St. Thomas Aquinas:
Quaestiones quodlibetales III, q. 4
Article 2: Whether those listening to different teachers of Theology who have contrary
opinions are excused from sin if they follow the false opinions of their teachers.
Sic: As for the second article, the case for an affirmative answer goes as follows: It seems that those listening to different teachers who hold diverse opinions are excused from the sin of being in error if they follow the opinions of their teachers. For at Matthew 23:2 the Lord says, "The scribes and pharisees sit upon the chair of Moses: do everything and observe everything they tell you." It follows that those things which are taught by doctors of Sacred Scripture are all the more to be respected; so those who follow their opinions do not sin.

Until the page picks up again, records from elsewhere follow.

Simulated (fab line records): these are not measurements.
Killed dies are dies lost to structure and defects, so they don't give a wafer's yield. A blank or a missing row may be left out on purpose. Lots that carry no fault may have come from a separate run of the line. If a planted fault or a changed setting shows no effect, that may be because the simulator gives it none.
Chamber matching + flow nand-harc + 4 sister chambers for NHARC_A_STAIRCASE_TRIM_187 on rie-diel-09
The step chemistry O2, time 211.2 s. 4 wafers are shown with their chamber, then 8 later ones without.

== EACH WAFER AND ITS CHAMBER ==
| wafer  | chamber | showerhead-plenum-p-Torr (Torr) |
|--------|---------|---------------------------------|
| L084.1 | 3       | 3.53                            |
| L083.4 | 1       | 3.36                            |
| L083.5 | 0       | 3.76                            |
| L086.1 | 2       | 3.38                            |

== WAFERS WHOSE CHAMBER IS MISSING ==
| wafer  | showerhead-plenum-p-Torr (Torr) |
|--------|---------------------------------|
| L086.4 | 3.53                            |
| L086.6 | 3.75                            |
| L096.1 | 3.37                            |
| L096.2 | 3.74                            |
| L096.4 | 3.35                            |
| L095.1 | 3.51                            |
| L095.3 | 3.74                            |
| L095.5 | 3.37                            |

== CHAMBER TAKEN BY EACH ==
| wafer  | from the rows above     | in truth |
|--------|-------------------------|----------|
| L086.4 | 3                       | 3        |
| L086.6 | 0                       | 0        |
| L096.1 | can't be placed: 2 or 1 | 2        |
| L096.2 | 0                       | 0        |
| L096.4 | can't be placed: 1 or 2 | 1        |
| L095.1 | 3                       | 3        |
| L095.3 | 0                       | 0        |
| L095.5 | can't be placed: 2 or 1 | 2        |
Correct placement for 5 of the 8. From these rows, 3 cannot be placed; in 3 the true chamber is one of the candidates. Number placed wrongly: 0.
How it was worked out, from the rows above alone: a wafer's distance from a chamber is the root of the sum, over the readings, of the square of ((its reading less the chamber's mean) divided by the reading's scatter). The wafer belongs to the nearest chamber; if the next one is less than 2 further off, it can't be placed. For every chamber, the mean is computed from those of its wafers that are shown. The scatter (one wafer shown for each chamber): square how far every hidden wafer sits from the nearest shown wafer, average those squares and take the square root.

Sed contra: But opposed to this is what is said at Matthew 15:14, "If one blind man leads another, they will both fall into the pit." But anyone who is in error is blind insofar as he is in error. Therefore, whoever follows the opinion of a teacher who is in error falls into the pit of sin.
Response: It should be said that if the differing opinions of the doctors of Sacred Scripture do not pertain to faith or good morals, then the listeners can follow either opinion without danger. For in that case what the Apostle says in Romans 14:5 applies: "Let each abound in his own understanding."
But in those matters that pertain to faith and good morals no one is excused if he follows the erroneous opinion of some teacher. For in such matters ignorance does not excuse; otherwise, those who followed the opinions of Arius, Nestorius and the other heresiarchs would have been immune from sin.
Nor can the naivete of the listeners be used as an excuse if they follow an erroneous opinion in such matters. For in doubtful matters assent is not to be given easily. To the contrary, as Augustine says in De Doctrina Christiana III: "Everyone should consult the rule of faith which he gets from the clearer texts in the Scriptures and from the authority of the Church."
Therefore, no one who assents to the opinion of any teacher in opposition to the manifest testimony of Scripture or in opposition to what is officially held in accordance with the authority of the Church can be excused from the vice of being in error.
As for the argument on behalf of the contrary position, then, one should respond that the reason he first said "The scribes and pharisees sit upon the chair of Moses" was so that what he then added, viz., "Do everything and observe everything they tell you," might be understood to apply to those things which pertain to that chair. However, things which are contrary to the faith or to good morals do not pertain to that chair.